How is the archive organised?
What state is it in; how is the archive organised?
“This is something all photographers have to grapple with no matter how early or developed their career is ...", says Hingley, "... it's always hard to find the time and resources."
Hingley ensures all her work is in digital form, including when she is working with film. Information is embedded in the digital files. She works with small scans and contacts, which she uses for editing and to send to commissioners and publishers. She uses Dropbox to send images both to contacts in the photography network and to an assistant overseas who undertakes retouching.
With Under Gods, HIngley produced digital images cheaply and quickly, that she could print out and give back to her subjects, a process she continued with The Jones Family.
As far as possible Hingley edits as she goes along: “With Under Gods, there are 32 images in the exhibition, 40 in the book, 1000 on my hard drive. They are edited up to a point - I don’t want to go back to it.”
“ When you shoot digitally, you take a lot of pictures. When I was shooting the Lunch Club, I deleted any I didn’t want there and then and deleted others when I edited later. If I were working with film, I would have it all, but then I wouldn’t have shot so many pictures – it’s a different process of editing.“
Hingley is fearful of amassing too much material. “I have to keep minimising everything,” she says. Whilst her recent work is well-organised, the earlier work will need more attention in preparation for her relationship with Agence VU.

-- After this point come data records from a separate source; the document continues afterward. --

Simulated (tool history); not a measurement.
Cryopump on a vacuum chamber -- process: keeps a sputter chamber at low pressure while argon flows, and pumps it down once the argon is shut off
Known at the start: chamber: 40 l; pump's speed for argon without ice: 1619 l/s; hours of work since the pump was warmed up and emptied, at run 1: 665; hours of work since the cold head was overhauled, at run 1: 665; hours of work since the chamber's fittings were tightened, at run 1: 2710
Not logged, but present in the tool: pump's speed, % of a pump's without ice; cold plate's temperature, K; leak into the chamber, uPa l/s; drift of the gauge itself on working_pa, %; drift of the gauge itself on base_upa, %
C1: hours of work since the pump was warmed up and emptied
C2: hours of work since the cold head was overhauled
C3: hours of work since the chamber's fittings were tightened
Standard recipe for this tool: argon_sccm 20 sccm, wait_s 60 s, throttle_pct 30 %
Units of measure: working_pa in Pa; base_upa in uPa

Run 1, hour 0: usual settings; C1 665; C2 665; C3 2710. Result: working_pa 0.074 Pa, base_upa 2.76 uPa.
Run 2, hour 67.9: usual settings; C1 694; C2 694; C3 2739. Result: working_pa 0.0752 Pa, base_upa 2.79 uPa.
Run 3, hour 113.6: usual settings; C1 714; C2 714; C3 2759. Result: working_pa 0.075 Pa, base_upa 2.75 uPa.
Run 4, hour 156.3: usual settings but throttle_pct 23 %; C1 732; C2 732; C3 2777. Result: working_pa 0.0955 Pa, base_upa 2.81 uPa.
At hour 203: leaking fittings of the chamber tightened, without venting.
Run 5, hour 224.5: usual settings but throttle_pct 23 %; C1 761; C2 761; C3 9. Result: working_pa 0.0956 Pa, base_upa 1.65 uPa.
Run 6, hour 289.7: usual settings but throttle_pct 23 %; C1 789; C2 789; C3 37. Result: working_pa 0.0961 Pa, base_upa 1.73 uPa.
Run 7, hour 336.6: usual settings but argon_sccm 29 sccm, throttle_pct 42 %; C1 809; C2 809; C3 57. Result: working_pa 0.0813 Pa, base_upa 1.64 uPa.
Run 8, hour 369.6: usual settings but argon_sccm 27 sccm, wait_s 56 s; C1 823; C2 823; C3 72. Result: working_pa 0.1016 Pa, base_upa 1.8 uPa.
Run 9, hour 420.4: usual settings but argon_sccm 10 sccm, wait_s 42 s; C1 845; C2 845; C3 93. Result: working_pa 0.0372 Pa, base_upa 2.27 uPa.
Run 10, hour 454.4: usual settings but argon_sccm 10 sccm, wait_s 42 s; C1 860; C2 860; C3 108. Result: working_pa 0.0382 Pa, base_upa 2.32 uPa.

Hingley explains that she was not taught to organise her work. “People learn about the organisation of their own work and archive through assisting other photographers; it’s not taught and it should be.” Hingley stayed with Dutch photographer Bertien van Manen on a number of occasions and assisted in sorting through the material for her Let’s Sit Down Before You Go project, deciding what should be kept. Van Manen herself learned how to organise her work through assisting another photographer.
Now with Agence VU, the agency has Hingley's whole archive of images high res digitally stored including the Under Gods exhibition prints and objects.